[![AWS SDK for pandas](_static/logo.png "AWS SDK for pandas")](https://github.com/aws/aws-sdk-pandas)

# 14 - Schema Evolution

awswrangler supports new **columns** on Parquet and CSV datasets through:

- [wr.s3.to_parquet()](https://aws-sdk-pandas.readthedocs.io/en/3.11.0/stubs/awswrangler.s3.to_parquet.html#awswrangler.s3.to_parquet)
- [wr.s3.store_parquet_metadata()](https://aws-sdk-pandas.readthedocs.io/en/3.11.0/stubs/awswrangler.s3.store_parquet_metadata.html#awswrangler.s3.store_parquet_metadata) i.e. "Crawler"
- [wr.s3.to_csv()](https://aws-sdk-pandas.readthedocs.io/en/3.11.0/stubs/awswrangler.s3.to_csv.html#awswrangler.s3.to_csv)

In [1]:
from datetime import date

import pandas as pd

import awswrangler as wr

## Enter your bucket name:

In [2]:
import getpass

bucket = getpass.getpass()
path = f"s3://{bucket}/dataset/"

 ···········································


## Creating the Dataset
### Parquet Create

In [3]:
df = pd.DataFrame(
    {
        "id": [1, 2],
        "value": ["foo", "boo"],
    }
)

wr.s3.to_parquet(df=df, path=path, dataset=True, mode="overwrite", database="aws_sdk_pandas", table="my_table")

wr.s3.read_parquet(path, dataset=True)

Unnamed: 0,id,value
0,1,foo
1,2,boo


### CSV Create

In [None]:
df = pd.DataFrame(
    {
        "id": [1, 2],
        "value": ["foo", "boo"],
    }
)

wr.s3.to_csv(df=df, path=path, dataset=True, mode="overwrite", database="aws_sdk_pandas", table="my_table")

wr.s3.read_csv(path, dataset=True)

### Schema Version 0 on Glue Catalog (AWS Console)

![Glue Console](_static/glue_catalog_version_0.png "Glue Console")

## Appending with NEW COLUMNS
### Parquet Append

In [4]:
df = pd.DataFrame(
    {"id": [3, 4], "value": ["bar", None], "date": [date(2020, 1, 3), date(2020, 1, 4)], "flag": [True, False]}
)

wr.s3.to_parquet(
    df=df,
    path=path,
    dataset=True,
    mode="append",
    database="aws_sdk_pandas",
    table="my_table",
    catalog_versioning=True,  # Optional
)

wr.s3.read_parquet(path, dataset=True, validate_schema=False)

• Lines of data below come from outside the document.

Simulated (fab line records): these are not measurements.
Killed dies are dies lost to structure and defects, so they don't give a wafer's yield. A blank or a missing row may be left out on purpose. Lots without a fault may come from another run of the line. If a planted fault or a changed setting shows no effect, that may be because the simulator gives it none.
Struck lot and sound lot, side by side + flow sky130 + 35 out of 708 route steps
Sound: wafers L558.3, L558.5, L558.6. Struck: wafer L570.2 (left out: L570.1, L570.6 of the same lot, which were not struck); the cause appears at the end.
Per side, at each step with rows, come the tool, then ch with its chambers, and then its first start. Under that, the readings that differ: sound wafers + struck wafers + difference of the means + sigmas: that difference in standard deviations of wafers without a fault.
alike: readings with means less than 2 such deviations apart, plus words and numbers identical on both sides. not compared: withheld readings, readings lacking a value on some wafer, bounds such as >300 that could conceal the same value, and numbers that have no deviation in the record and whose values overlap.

Unnamed: 0,id,value,date,flag
0,3,bar,2020-01-03,True
1,4,,2020-01-04,False
2,1,foo,,
3,2,boo,,


### CSV Append

Note: for CSV datasets due to [column ordering](https://docs.aws.amazon.com/athena/latest/ug/types-of-updates.html#updates-add-columns-beginning-middle-of-table), by default, schema evolution is disabled. Enable it by passing `schema_evolution=True` flag

In [None]:
df = pd.DataFrame(
    {"id": [3, 4], "value": ["bar", None], "date": [date(2020, 1, 3), date(2020, 1, 4)], "flag": [True, False]}
)

wr.s3.to_csv(
    df=df,
    path=path,
    dataset=True,
    mode="append",
    database="aws_sdk_pandas",
    table="my_table",
    schema_evolution=True,
    catalog_versioning=True,  # Optional
)

wr.s3.read_csv(path, dataset=True, validate_schema=False)

### Schema Version 1 on Glue Catalog (AWS Console)

![Glue Console](_static/glue_catalog_version_1.png "Glue Console")

## Reading from Athena

In [5]:
wr.athena.read_sql_table(table="my_table", database="aws_sdk_pandas")

Unnamed: 0,id,value,date,flag
0,3,bar,2020-01-03,True
1,4,,2020-01-04,False
2,1,foo,,
3,2,boo,,


## Cleaning Up

In [6]:
wr.s3.delete_objects(path)
wr.catalog.delete_table_if_exists(table="my_table", database="aws_sdk_pandas")

True